# **Movie Recommendation System**

-------------

## **Objective**

To build a content-based movie recommendation system that suggests similar movies based on genres and descriptions.

## **Data Source**

The dataset includes movie titles, genres, and descriptions.

## **Import Library**

In [None]:
import pandas as pd
from sklearn.feature_extraction.text import CountVectorizer
from sklearn.metrics.pairwise import cosine_similarity

## **Import Dataset**

In [None]:
# Sample dataset for demonstration
data = {
    'movie_id': [1, 2, 3, 4, 5],
    'title': ['The Matrix', 'Inception', 'Interstellar', 'The Dark Knight', 'Pulp Fiction'],
    'genres': ['Action Sci-Fi', 'Action Adventure Sci-Fi', 'Adventure Drama Sci-Fi', 'Action Crime Drama', 'Crime Drama'],
    'description': [
        'A computer hacker learns about the true nature of his reality.',
        'A thief who steals secrets through dream-sharing technology.',
        'A group of explorers travel through a wormhole in space.',
        'A vigilante battles crime in Gotham City.',
        'The lives of two mob hitmen, a boxer, and others intertwine.'
    ]
}

movies_df = pd.DataFrame(data)
movies_df

## **Data Preprocessing**

In [None]:
# Combine features for similarity calculation
movies_df['combined_features'] = movies_df['genres'] + " " + movies_df['description']

# Convert text to feature vectors
count_vectorizer = CountVectorizer(stop_words='english')
count_matrix = count_vectorizer.fit_transform(movies_df['combined_features'])

# Preview the feature vectors
count_matrix.shape

## **Model Building**

In [None]:
# Calculate cosine similarity
cosine_sim = cosine_similarity(count_matrix)

def get_recommendations(title, cosine_sim=cosine_sim):
    # Get the index of the movie that matches the title
    idx = movies_df[movies_df['title'] == title].index[0]

    # Get the pairwise similarity scores for all movies with that movie
    sim_scores = list(enumerate(cosine_sim[idx]))

    # Sort the movies based on similarity scores
    sim_scores = sorted(sim_scores, key=lambda x: x[1], reverse=True)

    # Get the indices of the top 5 similar movies
    sim_scores = sim_scores[1:6]
    movie_indices = [i[0] for i in sim_scores]

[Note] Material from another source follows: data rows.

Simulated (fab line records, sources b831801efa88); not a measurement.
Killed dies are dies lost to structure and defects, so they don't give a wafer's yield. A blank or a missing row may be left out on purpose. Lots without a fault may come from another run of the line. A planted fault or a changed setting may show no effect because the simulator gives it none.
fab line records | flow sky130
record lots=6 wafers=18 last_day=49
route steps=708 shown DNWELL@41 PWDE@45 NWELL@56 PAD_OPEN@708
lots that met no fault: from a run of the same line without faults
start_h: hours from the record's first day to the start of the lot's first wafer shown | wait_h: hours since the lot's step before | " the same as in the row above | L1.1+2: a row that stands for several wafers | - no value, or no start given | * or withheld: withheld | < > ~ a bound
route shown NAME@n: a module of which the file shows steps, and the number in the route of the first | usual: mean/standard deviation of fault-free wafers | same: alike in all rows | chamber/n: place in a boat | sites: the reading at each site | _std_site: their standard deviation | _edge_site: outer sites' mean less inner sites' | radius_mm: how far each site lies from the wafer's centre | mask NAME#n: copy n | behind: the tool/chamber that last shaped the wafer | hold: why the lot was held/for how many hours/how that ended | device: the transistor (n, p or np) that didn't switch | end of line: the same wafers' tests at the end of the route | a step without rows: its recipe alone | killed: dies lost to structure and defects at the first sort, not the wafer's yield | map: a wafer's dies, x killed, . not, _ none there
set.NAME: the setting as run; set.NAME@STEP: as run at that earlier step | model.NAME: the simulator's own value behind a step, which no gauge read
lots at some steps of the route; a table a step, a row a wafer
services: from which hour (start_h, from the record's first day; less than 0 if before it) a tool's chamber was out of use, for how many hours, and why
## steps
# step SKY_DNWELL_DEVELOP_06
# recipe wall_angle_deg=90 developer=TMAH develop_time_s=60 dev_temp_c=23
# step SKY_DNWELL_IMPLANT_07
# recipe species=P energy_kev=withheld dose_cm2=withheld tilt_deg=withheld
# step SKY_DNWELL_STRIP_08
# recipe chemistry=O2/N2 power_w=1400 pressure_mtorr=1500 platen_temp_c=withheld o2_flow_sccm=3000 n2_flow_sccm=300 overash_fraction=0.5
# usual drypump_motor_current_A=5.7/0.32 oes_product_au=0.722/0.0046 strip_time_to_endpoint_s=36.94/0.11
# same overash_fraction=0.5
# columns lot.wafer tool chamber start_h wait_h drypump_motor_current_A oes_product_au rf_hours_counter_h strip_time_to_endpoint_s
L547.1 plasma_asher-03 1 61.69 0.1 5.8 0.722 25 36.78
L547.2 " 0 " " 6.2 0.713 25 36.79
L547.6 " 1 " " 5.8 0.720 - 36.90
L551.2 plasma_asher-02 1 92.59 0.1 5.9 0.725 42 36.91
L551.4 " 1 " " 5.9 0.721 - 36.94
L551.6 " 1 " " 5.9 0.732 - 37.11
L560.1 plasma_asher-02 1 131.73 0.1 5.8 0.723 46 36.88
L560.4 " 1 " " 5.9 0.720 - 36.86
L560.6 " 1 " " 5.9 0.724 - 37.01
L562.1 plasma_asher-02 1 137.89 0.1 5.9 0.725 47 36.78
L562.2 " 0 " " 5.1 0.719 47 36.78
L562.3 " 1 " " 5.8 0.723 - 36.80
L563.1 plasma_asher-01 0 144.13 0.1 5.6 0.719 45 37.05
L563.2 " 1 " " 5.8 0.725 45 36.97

    # Return the top 5 most similar movies
    return movies_df['title'].iloc[movie_indices]

## **Evaluation**

In [None]:
# Test the recommendation system
movie_to_search = 'The Matrix'
recommended_movies = get_recommendations(movie_to_search)

print(f"Movies recommended for '{movie_to_search}':")
print(recommended_movies)

## **Conclusion**

The system successfully recommends similar movies based on content features like genres and descriptions. It can be enhanced with larger datasets or advanced models.